Franz Inc. has impressive technology, semantic graph technology that goes by the name of AllegroGraph. I could describe the technical nuts and bolts of this in detail – how it organizes data and indexes it and integrates it – but I’d rather not drag you into the weeds. Just take my word for it that the AllegroGraph technology environment is sophisticated.
If you want to understand what AllegroGraph can do in practice, think of its data layer as storage for every kind of data: structured data from databases or data warehouses, device IoT data and log file data and unstructured data such as text and notes. Now envisage AllegroGraph combined with Hadoop, creating a “semantic data lake” that combines all related definitional data: database schemas, dictionaries of terminology and full-blown ontologies for given areas of business activity. Finally, think of this rich semantic data lake as being coherently integrated and available to a multitude of applications.
The Semantic Data Lake
Such a data lake would be able to support every variety of BI application and every variety of analytics: discovery, predictive analytics, machine learning and so on. In that respect it would be equivalent to a well-organized Hadoop data lake. AllegroGraph is in fact implemented on Hadoop/HDFS and can support all such activity. But it is more than that and capable of much more. This is due primarily to the fact that it stores all data as triples. A triple, if you didn’t know, is the smallest unit of data that embodies meaning, which it does in the form of subject-predicate-object (noun-relationship/verb-noun). All data can be broken down into triples, which is what AllegroGraph does to the data it stores.
However, when AllegroGraph stores data it does more than that. It captures the meaning of the data, modeling the events in the data and annotating the meaning in respect of its unified ontology. (If the word ontology makes your eyes glaze over, then think of this as a unified dictionary of terminology.) It is important to understand precisely what it does. In a sense, the data is being stored according to its meaning in a manner that is analogous to how data is stored in our human memory. AllegroGraph associates data objects one to another meaningfully, creating links between them that can be expressed as graphs.

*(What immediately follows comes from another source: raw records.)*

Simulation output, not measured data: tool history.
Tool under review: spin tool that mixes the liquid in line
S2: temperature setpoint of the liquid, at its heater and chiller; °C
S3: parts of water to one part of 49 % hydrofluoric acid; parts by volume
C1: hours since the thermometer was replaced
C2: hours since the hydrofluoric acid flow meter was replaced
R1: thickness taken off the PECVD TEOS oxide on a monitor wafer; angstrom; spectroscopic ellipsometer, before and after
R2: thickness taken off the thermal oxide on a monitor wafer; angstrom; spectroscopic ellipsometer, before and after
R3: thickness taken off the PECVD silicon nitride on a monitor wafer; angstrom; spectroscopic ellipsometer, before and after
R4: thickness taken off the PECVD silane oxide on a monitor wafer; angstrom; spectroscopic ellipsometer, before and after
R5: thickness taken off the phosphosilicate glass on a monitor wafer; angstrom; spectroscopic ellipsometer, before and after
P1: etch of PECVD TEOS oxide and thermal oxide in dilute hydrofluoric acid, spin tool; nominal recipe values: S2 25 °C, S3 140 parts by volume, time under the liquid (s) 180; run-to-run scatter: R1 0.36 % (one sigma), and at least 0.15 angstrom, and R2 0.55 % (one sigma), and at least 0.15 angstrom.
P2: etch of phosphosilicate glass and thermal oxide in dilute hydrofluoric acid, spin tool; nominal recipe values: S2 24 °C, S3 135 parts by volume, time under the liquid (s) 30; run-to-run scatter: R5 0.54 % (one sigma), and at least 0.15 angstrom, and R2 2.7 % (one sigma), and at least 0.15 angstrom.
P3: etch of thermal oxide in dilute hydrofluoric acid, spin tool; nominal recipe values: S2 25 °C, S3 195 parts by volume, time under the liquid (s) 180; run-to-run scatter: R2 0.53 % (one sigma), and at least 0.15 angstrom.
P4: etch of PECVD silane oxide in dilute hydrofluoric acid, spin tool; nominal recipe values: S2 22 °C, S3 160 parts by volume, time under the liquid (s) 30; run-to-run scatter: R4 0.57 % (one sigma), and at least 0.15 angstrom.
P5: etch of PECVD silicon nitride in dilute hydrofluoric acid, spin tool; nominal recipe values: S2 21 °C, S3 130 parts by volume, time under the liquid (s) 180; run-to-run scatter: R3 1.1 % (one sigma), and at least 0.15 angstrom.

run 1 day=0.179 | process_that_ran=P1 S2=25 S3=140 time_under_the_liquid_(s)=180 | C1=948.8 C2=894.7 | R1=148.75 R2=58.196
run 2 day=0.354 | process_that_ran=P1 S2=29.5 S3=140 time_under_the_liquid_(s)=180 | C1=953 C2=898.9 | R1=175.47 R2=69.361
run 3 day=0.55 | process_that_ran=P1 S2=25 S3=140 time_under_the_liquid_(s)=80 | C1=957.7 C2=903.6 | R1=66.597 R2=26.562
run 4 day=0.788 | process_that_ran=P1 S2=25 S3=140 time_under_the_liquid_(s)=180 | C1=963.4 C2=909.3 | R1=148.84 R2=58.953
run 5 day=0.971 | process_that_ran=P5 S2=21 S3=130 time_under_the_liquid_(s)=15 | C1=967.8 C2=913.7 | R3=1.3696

This can be put to practical use in innovative ways. In this blog post, I’ll discuss the big picture.
Semantic Technology Comes of Age
I suspected that semantic technology was approaching maturity when IBM injected heaps of marketing dollars into its Watson technology, began to beat the drum for “cognitive computing” and invented a whole new buzzword. If you’re not sure what cognitive computing is, it is (according to a simple definition I found on TechTarget.com) the computer simulation of human thought processes. And maybe that was the impression you got when IBM’s Watson beat three past champions at the very “cognitive” game of Jeopardy – it was “out-thinking” them.
In truth, the science of psychology has not yet advanced to the stage where it can rigorously define all human thought processes and describe them definitively, but most aspects of “cognition” are reasonably well understood and can be computerized. However, in my view, IBM’s marketing staff has muddied the waters by throwing pretty much everything, including the kitchen sink, into its description of Watson and its articulation of cognitive computing. It seems to include data analytics of every variety, including machine learning, natural language processing, reasoning (to the limits of AI and including probabilistic algorithms), pattern recognition of every variety, heuristics and semantics.
And naturally, IBM has a collection of software products that provide each of these capabilities in some way. But nevertheless it has not explained cognitive computing in any coherent way. Perhaps it should explain its explanation.
IBM claims that a cognitive system can “understand data, learn from it and reason through it.” And therein lies the problem. In the hope of exciting undue enthusiasm, IBM’s marketing mavens have decided that cognitive computing equates to understanding. It cannot and does not. Computers can neither understand nor be aware. All they can do is model human cognitive processes.
Conceptual Computing and the Semantic Data Lake
What AllegroGraph provides is, in my view, a breath of fresh air and a more coherent approach. I prefer to think of what it delivers as “conceptual” rather than “cognitive” computing because of the way it computes over concepts rather than just dumb, raw data. By gathering as much definitional data as possible – database schemas and dictionaries of terminology and ontologies – and by rationalizing them and also all associated data on ingest, AllegroGraph creates a “conceptual record” of the data. Each data entity is provided with a context whose meaning is known and can be illustrated simply by displaying a graph of its relationship to other entities.
AllegroGraph provides a particularly neat way of examining the context of any entity it stores or any instance of it through a contextual browser. The beauty of this lies to some extent in its ability to enhance the user’s understanding of the data. The data is arranged in the way the brain probably arranges data by meaningful association. It can thus be traversed in that manner whether one is examining an individual person or a related group of people or a network of people. This is illustrated by Figure 1.
The point is that the Semantic Data Lake provides the conceptual foundation for exploring the data and building applications that process it. And if you want to plug in analytics routines, machine learning routines, pattern matching capability, reasoning software and other semantic applications, then you can. Maybe such a collection of sophisticated applications plugged into the semantic data lake can be thought of as cognitive computing, but the basis of it is the conceptual framework that AllegroGraph provides.